Tuesday, 22 October 2019

Building the basic layout

First steps, as always, are to build a decent baseboard and lay the track accurately. Following that, the electrics need to be put in place. I will deal with the steps in that order.

Making the Baseboard

I am relegated to one end of our bedroom. My wife doesn't mind this (or at least, so she says) as I have given up my hobby room so that her 93 year old mother can come and live with us. My wife's two passions are murder mystery novels and completing 1,000 piece jigsaws. She has her comfy armchair and a nice jigsaw workstation (with storage for her stash of 30 jigsaws!). Apart from a B.Sc. the only other thing that I got from the Open University was a large (1600x800mm) electric desk. By electric, I mean that the desk work surface can be raised and lowered as needed. My basic board is 2000 x 1000mm so there is about 200mm overhang at each end and 200mm at the back which is very workable.

I negotiated another 1 square metre when my wife offered that I could cover some of her dressing table. This really is a cooperation project as she likes to see the railway, when it has lighted houses and a fun fair, when she lays in bed! This gave me a nice L-shaped layout that would allow a double track continuous circuit, a small terminus with a goods yard and a wye going off to my storage board. This is a major leap forward from my existing - first attempt - layout.

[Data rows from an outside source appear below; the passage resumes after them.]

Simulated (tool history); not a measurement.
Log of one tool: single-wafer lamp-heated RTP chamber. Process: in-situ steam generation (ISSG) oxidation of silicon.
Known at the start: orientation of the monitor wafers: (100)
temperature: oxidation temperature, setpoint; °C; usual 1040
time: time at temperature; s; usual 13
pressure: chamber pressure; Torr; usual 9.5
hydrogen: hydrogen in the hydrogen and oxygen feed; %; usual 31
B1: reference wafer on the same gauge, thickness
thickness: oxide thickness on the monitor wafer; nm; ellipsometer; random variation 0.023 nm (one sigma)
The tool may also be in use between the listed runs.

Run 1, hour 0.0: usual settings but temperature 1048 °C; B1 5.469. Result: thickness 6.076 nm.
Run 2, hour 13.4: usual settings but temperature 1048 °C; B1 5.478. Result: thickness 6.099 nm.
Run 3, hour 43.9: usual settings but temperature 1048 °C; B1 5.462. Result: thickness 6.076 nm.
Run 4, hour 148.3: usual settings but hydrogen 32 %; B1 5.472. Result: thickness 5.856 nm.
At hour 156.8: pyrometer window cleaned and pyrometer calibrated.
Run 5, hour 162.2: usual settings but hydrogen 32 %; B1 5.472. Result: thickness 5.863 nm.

Hobbycraft have a super offer - four sheets of 5mm foam core A1 sized for £10.00. Three packs will be enough so £30 is not a bad cost for the baseboard of a railway of this size. You may wonder at 5mm foam core but remember two things. One, I have very bad arthritis so cannot climb underneath and with a foam core build I can lift it up and work on the underneath with me sitting or standing up. Secondly, the firm base of the desk means that, so long as I do build a proper support structure underneath then everything will be OK. In fact, so long as I get the outer rim strong, the rest is really there to make sure that the flat boards don't warp. Anyway, that's how it goes.

The outer frame is made of  three ply 60mm strips. I make these as tongue and groove so the middle one is extended out one end, leaving a groove in the other. This makes butt joints very strong. With the last layout, I use three ply all over the underneath but the cross braces didn't add anything to the strength and just made the construction time longer whilst I made the strips. This time, I used single ply strips but, instead of at 12" spacing, I brought it down to 8".

This is the basic 2 x 1m board finished and in place.

The 1 x 1m extension was a bit more complicated as it needed to be cut back on the curves to lessen the bulk in the room. Hence, I needed to lay out the loops on a plain sheet to work out where to cut everything.

Above, you can see me carrying out this operation and laying the track.

Once the track was down, I wanted to create some power busses under the board so that I didn't end up with a rats nest again. First off, I purchased some clever wire connectors.

As you can see  there are four connectors in this example. Place a wire in each hole and drop the lever gives very firm connections for almost any size of wire. This example is for the 12V bus. There is also a 5V and a DCC bus. These connectors come in a pack from Amazon (where else?). The pack contains connectors with 2, 3, 4 and 5 levers so they are very flexible.

I also kitted out the 1 m2 board with the same busses. There will be a wander lead to connect both boards together electrically.

As you can see in the above image, there are two 1cm dowels fixed within the edge of the board. These fit into two holes in  the main board. As the removable board sits on the dressing table, there is no need for anything more to keep them aligned. Remember that there is Märklin C track crossing the gap. C track is very robust so the physical rail connection is secure. Also, as the desk height can be altered, using the electric mechanism, the main desk is made to be at exactly the same height as the dressing table top. All I need is one removable leg to support the overhang and everything is tidy.

The next step was to install the powered uncoupler ramps. These need a DCC accessory manager. I chose the ESU Switch Pilot as my controller is an ESU product and I like what they do. Mind you, I couldn't work out how to change the accessory numbering from 1 - 4 and the manual printing size was for  someone with the eyes of a 10 year old. A trip to Coastal DCC, where I bought the item, had Kevin reprogramming it for me to address 21 - 24, which keeps these away from my point assignments. It was me being thick as it was the same process as with the Cobalt motors that I used with my other layouts. The final wiring looked like this (the Switch Pilot is the black box along the bottom):

At this point, the DCC bus is connected to the track in three locations as well as the main connection from the ECOS.  The last thing to do was to replace the curtains so that my wife wasn't offended by all my junk underneath the railway - grin. Mind you, the curtains don't quite reach so I need to sew some more - sometime!

Note: the curtains actually went up earlier so this picture is a bit on the premature side!